What do DevOps and Machine Learning Have in Common?

James Dobson

Published in

Speechmatics

4 min readMay 16, 2019

DevOps and Machine Learning

What do DevOps and machine learning have in common?

Pipelines
Data storage/Manipulation
Orchestration
Scaling
Packaging

All these things are in traditional microservices and what you experience for building/training a machine learning component. Any DevOps person that has been involved with these issues can relate quite well to these areas where ‘Big Data’ needs scalable solutions.

Data Warehousing/Data Lakes

For a good explanation of data warehousing.
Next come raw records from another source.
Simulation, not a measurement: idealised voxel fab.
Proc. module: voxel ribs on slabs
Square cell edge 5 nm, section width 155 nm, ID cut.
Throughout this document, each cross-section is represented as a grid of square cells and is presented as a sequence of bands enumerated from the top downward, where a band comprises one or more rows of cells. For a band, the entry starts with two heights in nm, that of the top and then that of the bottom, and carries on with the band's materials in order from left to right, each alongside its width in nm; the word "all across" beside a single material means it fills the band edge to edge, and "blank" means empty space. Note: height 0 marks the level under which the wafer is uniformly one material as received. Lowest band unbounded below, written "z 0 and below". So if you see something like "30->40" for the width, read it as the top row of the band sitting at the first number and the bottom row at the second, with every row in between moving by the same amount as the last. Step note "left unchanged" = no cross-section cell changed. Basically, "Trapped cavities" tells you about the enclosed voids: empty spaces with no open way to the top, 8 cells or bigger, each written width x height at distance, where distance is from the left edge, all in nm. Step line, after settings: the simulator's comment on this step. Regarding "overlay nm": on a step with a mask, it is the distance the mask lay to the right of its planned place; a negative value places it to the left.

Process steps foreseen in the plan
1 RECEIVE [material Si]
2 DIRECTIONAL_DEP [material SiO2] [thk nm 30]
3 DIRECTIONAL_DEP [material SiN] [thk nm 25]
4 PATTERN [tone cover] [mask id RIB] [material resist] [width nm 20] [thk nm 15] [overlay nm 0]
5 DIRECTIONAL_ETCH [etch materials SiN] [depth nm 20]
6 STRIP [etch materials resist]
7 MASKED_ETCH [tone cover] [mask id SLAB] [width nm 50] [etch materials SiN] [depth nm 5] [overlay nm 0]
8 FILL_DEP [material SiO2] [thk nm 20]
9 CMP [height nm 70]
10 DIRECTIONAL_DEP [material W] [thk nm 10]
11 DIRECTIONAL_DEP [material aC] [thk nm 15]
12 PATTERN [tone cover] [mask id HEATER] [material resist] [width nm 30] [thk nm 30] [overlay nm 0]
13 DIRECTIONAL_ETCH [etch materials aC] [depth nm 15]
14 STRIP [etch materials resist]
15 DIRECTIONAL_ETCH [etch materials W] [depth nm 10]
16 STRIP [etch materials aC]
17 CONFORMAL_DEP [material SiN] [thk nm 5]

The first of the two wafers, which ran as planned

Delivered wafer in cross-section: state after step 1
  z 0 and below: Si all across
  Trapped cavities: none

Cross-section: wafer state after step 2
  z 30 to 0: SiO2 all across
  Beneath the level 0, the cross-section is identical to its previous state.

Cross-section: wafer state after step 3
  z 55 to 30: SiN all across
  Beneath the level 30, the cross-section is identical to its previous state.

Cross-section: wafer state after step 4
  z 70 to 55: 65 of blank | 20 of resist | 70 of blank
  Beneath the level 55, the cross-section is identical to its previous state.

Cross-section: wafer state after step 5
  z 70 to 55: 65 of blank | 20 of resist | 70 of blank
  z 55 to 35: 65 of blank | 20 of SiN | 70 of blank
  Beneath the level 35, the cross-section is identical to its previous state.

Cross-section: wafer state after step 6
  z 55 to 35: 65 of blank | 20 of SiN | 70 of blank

There are many solutions to the problem of storing large volumes of data for machine learning, it’s no different than other types of storage issues with large scale web applications/social media sites or even Twitter-like feeds. The problems may be explained in different terms and different toolkits exist to help, but the problems are essentially the same.

“I need storage that scales, can perform well at task X, and that supports some kind of metadata.”

Traditional DevOps Problems

“How do I store all these images uploaded by our user base in a way that allows me to return/display them in the PB range?”

“How do I query all our metadata to work out what other people have bought when looking at this item?”

Traditional Machine Learning Problems

“How do I store all this information in a way that gives me relatively quick access in the PB range?”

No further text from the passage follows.